Goods require money to finance both their production as well as their movements. They need oil and energy for the same reasons. If oil and money markets were drastically awful for a few months before December, and then purely chaotic during December, Mario Draghi of all people should’ve been paying attention. China put up some bad trade numbers for last month, but Europe’s goods downturn came first.

According to Eurostat, Industrial Production across the Continent declined by an alarming 3.2% year-over-year in November 2018. The minus sign was expected, especially when considering what DeStatis reported for IP in Germany last week. And though the Germans may be leading the decline, this latest update shows just how widespread the downturn has already become.

Europe Industrial Production 2013-2018

Europe Industrial Production 2013-2018

- Click to enlarge

You just don’t see 3% drops out of European IP. The occasional small minus may be expected here and there, but when you get to 3% and worse it’s of a scale that dramatically reduces the number of realistic interpretations.

The last time European industry was falling at this rate was the last time all of Europe was in recession (2012-13).

Where Mario Draghi comes into it is how this isn’t a new development, only the speed of contraction is. The European economy has been slowing all year, dating back to the last few months of 2017 (when eurodollar irregularity really kicked up). Every one of the ECB’s policymakers has been trying to downplay and dismiss the deceleration all throughout.

Europe Industrial Production 2007-2018

(see more posts on Eurozone Industrial Production, )
Europe Industrial Production 2007-2018

- Click to enlarge

They’ve even gone so far as to terminate their PSPP asset purchase (also called QE) in an intentional display of confidence. The reason? This is all just transitory stuff, nothing to get too worked up over. A small retrenchment from a rapidly booming economy isn’t necessarily a bad thing, Draghi has said.

There’s very little to suggest Europe ever came close to a boom in 2017, and now there is growing evidence the downward trajectory throughout 2018 picked up rather than came off. Continent-wide IP falling at an outright recessionary rate with another month to spare in 2018 isn’t at all consistent with “transitory.”

Europe Industrial Production 2013-2018

(see more posts on Eurozone Industrial Production, )
Europe Industrial Production 2013-2018

- Click to enlarge

It is consistent, however, with what happened to global markets in December. The real economy is at the center of a lot of them, and if there was rapidly spreading fear throughout, which there was, the basis for it wasn’t just future concerns way out over the visible time horizon.
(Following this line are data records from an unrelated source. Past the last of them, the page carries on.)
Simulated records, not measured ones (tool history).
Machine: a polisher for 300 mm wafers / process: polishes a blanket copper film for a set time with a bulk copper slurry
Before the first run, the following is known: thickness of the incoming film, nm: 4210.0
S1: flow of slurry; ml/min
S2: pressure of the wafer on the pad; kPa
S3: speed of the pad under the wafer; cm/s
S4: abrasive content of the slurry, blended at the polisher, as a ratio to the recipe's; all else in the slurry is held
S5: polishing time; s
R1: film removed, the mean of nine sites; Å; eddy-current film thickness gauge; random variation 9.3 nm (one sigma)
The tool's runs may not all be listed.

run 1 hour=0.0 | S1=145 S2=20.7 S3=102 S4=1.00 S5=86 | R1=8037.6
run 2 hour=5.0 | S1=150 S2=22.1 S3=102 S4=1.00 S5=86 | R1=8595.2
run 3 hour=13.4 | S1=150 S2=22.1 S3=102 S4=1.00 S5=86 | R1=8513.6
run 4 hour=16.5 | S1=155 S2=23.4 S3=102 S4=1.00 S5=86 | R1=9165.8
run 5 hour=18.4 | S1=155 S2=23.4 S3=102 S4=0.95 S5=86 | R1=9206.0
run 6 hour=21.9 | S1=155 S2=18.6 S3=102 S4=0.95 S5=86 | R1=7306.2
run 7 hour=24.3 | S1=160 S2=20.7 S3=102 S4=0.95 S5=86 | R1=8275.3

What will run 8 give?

This is happening now, and you can see that view in things like the eurodollar futures curve which inverted so substantially as to price a non-trivial probability for a near-term rate cut from the Fed.

We find ourselves, I think, in the middle; markets have been somewhat soothed since by the “Fed pause”, what seems to be a more cautious ECB, and a more active PBOC/Communist government. At the same time, though, everyone is waiting for the next shoe to potentially drop. We don’t yet know what European IP was in December 2018, but it could be even worse than November (if China’s figures are anything to go by).

And what happens if or when the minuses begin to spread to the US?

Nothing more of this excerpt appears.